Holocaust: Be it actual war or potential nuclear catastrophe, it’s certainly looking mighty ugly right now

Holocaust: Be it actual war or potential nuclear catastrophe, it’s certainly looking mighty ugly right now


In my youth, atomic war was, culturally speaking, all around us. It was even in outer space, as in the 1955 film This Island Earth in which another planet goes up in a version of radioactive flames, scaring the living hell out of the 11-year-old Thomas M. Engelhardt. 

So, yes, my classmates were messing around and having fun, but underneath it all lurked a sensibility (probably only half-grasped at the time) about the world we were to graduate into that was anything but upbeat. The planet that our leaders were then assuring us was ours for the taking seemed to us anything but.
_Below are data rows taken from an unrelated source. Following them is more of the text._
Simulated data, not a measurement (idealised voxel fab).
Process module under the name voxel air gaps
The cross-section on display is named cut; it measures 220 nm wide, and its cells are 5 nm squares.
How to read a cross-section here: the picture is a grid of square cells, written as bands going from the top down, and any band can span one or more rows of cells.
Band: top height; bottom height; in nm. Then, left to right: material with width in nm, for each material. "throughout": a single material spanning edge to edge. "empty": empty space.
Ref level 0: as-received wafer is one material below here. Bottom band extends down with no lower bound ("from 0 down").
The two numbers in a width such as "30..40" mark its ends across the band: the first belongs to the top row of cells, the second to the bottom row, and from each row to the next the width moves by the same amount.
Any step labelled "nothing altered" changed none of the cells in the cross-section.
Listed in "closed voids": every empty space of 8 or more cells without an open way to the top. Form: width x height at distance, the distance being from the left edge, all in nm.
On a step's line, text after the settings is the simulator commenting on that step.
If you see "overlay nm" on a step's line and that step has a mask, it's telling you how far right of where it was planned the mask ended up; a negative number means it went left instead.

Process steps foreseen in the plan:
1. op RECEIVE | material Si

It’s true that, in the years between then and now, the world didn’t go up in a mushroom cloud (with an accompanying nuclear winter killing billions more of us, a probability we knew nothing about in 1962). Still, whether you’re talking about actual war or potential nuclear catastrophe, it’s certainly looking mighty ugly right now.

Worse yet, if you’re 18 as I was then (and not 78, as I am now), you undoubtedly know that the future isn’t looking cheery these days either, even without a nuclear war. Sadly, in the years since I graduated high school, we discovered that humanity had managed to come up with a second slower but potentially no less devastating way to make this world unliveable. I’m thinking, of course, of climate change, a subject deeply on the minds of the young on this embattled planet of ours.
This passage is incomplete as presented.